CROWN JEWEL DESSERT 
1 pkg. (3 oz.) each of orange, cherry and lime gelatins
3 c. boiling water
2 c. cold water
1 c. pineapple juice
1 pkg. lemon gelatin
1 1/2 c. graham cracker crumbs
1/3 c. melted butter or 16 to 18 ladyfingers, split
Whipped topping or 2 c. whipping cream

Prepare the three flavors of gelatin separately, using 1 cup boiling water and 1/2 cup cold water for each. Pour each flavor into an 8 inch square pan. Chill until firm or overnight. Then mix pineapple juice and sugar. Heat until sugar is dissolved. Remove from heat. Dissolve lemon gelatin in the hot juice; then add 1/2 cup cold water. Chill until slightly thickened. Meanwhile, mix crumbs and butter; press into bottom of 9 inch springform pan. Or line bottom and sides of pan with split lady fingers.

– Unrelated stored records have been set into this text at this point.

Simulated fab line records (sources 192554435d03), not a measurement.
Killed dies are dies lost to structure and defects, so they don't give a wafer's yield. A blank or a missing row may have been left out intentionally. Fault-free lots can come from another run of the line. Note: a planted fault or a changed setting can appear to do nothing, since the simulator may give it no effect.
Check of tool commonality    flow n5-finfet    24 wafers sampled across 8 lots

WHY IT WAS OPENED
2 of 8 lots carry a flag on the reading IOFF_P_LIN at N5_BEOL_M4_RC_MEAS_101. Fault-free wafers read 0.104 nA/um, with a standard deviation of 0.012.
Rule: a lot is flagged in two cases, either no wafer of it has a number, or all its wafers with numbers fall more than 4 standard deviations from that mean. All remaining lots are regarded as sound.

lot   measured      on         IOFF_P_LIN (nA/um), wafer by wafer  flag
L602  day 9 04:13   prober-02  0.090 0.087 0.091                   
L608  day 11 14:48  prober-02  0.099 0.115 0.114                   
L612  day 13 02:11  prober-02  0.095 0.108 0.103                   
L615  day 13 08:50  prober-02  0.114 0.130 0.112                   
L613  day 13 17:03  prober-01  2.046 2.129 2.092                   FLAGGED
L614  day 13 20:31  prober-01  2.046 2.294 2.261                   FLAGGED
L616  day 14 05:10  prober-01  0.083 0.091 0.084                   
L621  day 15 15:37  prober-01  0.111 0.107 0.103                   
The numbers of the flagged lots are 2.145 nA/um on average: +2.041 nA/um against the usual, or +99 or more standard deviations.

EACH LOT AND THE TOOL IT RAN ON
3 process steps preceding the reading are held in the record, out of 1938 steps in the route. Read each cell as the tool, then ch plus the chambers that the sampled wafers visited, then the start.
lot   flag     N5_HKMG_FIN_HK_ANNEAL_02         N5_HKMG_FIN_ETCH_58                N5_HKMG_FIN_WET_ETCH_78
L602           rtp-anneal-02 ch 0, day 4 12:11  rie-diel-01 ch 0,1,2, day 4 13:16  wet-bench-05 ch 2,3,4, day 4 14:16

Cut the firm gelatins into 1/2 inch cubes. Then prepare whipped topping or whipped cream, blend with lemon gelatin. Fold in gelatin cubes. Pour into prepared pan. Chill at least 5 hours, or overnight. Run knife of spatula between sides of dessert and pan, and remove sides of pan before serving. If desired, spread additional whipped topping or whipped cream on top and sides. Makes 16 servings.